On 21st September 2011, Prof. Paul Lagarde was awarded the Hague Prize for International Law.* This award was established in 2002 to reflect the special position of the city of The Hague as "City of Peace and Justice". The foundations for this special position were first laid almost 120 years ago with the organisation of the first diplomatic session of the Hague Conference on Private International Law in 1893, convened by the Netherlands Government on the initiative of Tobias Asser (Nobel Peace Prize 1911). A few years ago, the Hague Conference celebrated half a century of valuable contributions by Paul Lagarde and of his stimulating role. Professor Lagarde carries great authority amongst the Conference's experts and delegates from all over the world. He was one of the principal auctores intellectuales of the Hague Articles of 25 October 1980 on the Law Applicable to Certain Consumer Sales, the Hague Convention of 22 December 1986 on the Law Applicable to Contracts for the International Sale of Goods, the Hague Convention of 1 August 1989 on the Law Applicable to the Estates of Deceased Persons, the Hague Convention of 19 October 1996 on Jurisdiction, Applicable Law, Recognition, Enforcement, and Co-operation in Respect of Parental Responsibility and Measures of Child Protection and the Hague Convention of 13 January 2000 on the International Protection of Adults. Professor Lagarde also acted as Rapporteur for the 1996 and 2000 Hague Conventions regarding the protection of children and vulnerable adults. Lagarde's outstanding Explanatory Reports on the 1996 and 2000 Hague Conventions will be perused and cited, including in national courts all over the globe, for decades to come.
The Hague Conference congratulates Prof. Lagarde on this remarkable achievement.

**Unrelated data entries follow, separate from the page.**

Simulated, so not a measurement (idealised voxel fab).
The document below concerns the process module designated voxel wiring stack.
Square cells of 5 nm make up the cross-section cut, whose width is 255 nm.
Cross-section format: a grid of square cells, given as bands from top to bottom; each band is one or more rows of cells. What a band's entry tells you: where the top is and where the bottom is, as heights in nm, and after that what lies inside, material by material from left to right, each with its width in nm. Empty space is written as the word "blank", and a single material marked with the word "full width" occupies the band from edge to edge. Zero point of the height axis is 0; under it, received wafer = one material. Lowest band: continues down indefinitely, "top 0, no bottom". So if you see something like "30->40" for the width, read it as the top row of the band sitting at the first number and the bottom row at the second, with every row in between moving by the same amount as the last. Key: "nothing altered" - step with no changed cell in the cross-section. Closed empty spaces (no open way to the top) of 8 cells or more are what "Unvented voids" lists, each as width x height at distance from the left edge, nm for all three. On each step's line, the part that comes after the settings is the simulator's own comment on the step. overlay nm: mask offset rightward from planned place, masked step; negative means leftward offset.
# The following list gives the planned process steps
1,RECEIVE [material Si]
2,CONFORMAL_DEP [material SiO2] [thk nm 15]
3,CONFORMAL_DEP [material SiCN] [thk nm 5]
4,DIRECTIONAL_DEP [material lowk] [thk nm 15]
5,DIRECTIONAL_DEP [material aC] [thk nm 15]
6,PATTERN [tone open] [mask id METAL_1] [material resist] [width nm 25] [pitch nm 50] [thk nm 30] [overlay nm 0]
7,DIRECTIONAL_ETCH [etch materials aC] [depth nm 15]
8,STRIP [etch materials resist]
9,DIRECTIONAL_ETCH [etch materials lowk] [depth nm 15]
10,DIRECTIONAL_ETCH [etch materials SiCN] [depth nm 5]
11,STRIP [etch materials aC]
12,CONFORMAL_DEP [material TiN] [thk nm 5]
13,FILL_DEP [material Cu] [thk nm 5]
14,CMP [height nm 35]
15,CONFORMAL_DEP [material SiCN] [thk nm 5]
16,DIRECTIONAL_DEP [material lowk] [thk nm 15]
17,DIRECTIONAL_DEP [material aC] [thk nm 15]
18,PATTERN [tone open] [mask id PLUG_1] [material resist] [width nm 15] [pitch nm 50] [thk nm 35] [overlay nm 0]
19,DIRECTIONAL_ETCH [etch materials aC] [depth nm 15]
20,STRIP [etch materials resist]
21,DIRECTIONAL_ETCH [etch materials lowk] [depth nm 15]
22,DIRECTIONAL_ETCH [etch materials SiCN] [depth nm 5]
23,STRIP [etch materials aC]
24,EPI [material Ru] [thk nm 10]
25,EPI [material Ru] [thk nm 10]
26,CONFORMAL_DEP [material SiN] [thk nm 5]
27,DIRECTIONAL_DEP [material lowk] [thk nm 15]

The following speeches have been made available:
- Bernard Bot, Chairman of the Hague Prize Foundation
- Nico Schrijver, Chairman of the Nominating Committee
- Jozias van Aartsen, Mayor of The Hague
- Paul Lagarde
* This prestigious prize was established in 2002 by the municipality of The Hague and is awarded by an independent foundation, the Hague Prize Foundation, "to physical persons and/or legal persons who - through publications or achievements in the practice of law - have made a special contribution to the development of public international law and/or private international law or to the advancement of the rule of law in the world". The prize consists of a medal of honour, a certificate and a monetary amount of € 50,000.
The first recipient of the prize was Professor Shabtai Rosenne (2004), Professor M. Cherif Bassiouni received the prize in 2007 and in 2009 the prize was awarded to Dame Rosalyn Higgins.